The 2016 ZX14R “Loses” 10hp For 2016
The Power Figures Are Down For The 2016 ZX14
Updated August 10, 2018
According to recent testing, the 2016 ZX14R loses horsepower this year…Or rather, “loses what it may never have had,” – something doesn’t match up between Kawasaki and the EPA…
Earlier this year, we took a closer look at the 2016 ZX-14 but it seems like some last minute changes have been made according to a few publications.
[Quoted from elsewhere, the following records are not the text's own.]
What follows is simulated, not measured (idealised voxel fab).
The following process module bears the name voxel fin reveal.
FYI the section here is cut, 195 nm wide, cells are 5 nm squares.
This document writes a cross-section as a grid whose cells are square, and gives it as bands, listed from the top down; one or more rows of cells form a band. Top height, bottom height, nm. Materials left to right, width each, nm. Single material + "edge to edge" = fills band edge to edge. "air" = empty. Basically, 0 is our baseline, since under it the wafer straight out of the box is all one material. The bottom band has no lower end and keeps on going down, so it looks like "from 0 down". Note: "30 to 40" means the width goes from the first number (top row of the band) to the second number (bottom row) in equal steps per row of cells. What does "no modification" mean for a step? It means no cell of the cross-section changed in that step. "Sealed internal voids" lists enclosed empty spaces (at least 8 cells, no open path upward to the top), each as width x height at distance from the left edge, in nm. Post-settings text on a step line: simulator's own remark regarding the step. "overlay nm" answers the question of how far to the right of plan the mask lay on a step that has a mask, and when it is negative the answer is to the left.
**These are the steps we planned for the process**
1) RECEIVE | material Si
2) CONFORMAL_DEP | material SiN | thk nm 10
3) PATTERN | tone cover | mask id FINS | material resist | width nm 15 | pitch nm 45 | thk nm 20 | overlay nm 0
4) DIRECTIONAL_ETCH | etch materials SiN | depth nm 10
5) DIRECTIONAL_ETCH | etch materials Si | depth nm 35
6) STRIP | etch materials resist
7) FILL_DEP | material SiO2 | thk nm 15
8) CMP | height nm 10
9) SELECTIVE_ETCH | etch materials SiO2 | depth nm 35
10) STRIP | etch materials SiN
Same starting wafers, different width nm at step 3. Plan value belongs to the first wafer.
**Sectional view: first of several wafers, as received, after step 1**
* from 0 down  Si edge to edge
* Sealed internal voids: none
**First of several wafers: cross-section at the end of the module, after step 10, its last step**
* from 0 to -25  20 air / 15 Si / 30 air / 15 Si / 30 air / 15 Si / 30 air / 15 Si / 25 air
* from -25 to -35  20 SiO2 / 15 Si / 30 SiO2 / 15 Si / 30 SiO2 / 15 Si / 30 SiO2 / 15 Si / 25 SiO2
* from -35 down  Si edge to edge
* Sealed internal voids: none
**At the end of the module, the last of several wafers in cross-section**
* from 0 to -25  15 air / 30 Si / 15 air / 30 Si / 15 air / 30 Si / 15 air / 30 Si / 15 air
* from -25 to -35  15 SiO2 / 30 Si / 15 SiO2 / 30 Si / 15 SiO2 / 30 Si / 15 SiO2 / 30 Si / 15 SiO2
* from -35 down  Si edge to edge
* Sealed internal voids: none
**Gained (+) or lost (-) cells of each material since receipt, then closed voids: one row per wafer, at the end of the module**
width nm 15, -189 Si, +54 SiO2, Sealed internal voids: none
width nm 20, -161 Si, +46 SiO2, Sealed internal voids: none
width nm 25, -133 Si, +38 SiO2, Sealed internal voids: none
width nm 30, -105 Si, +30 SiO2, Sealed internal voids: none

Although, these findings are based on an EPA test from a while back, claiming that the ZX-14R had a little bit more in its pocket than Kawasaki ever officially claimed. If you’re not familiar with the US Environmental Protection Agency’s tests, they aim to match up manufacturer discrepancies to keep their figures in line with emissions rules. On paper, Kawasaki have claimed that the ZX-14R boasts only 200hp, and this subsequent EPA test has allegedly proven that the ZX-14R is more like 210.7hp – a full 10hp more than the manufacturer’s claim. So what’s the big deal then?
Well, now Kawasaki have changed their figures and the 2016 ZX-14R now claims only 199.9hp and the EPA tests agree. So, something had to happen to eliminate the mysterious 10hp difference…At a guess, it seems like the bike has undergone changes to accommodate for the newer, tougher Euro6 regs.
The EPA’s test shows the model’s newer 1441cc engine, complete with a three way catalytic converter, as opposed to an oxidizing cat unit. So apparently: the peak power has gone, and carbon monoxide emissions lowered. No doubt the changes in power will be less than dramatic, and it’s likely that the top end power will have been redistributed to create a more flexible machine. There will probably only be minor noticeable differences and only when it’s fully wrung out.
Or is this all just confusion? According to our “go to” ZX-14R guy, who has a fairly trick 2014 model, it only ever did a maximum of 197hp at the wheel, and an upgraded race filter could only push give it 1 or 2 more than that. Maybe the EPA tests are just wrong…?
Obviously it’s not a big deal, but unless you want to fall into the current Yamaha R1 trap, it’s best to know what you’re paying for before you hand over your hard earned cash.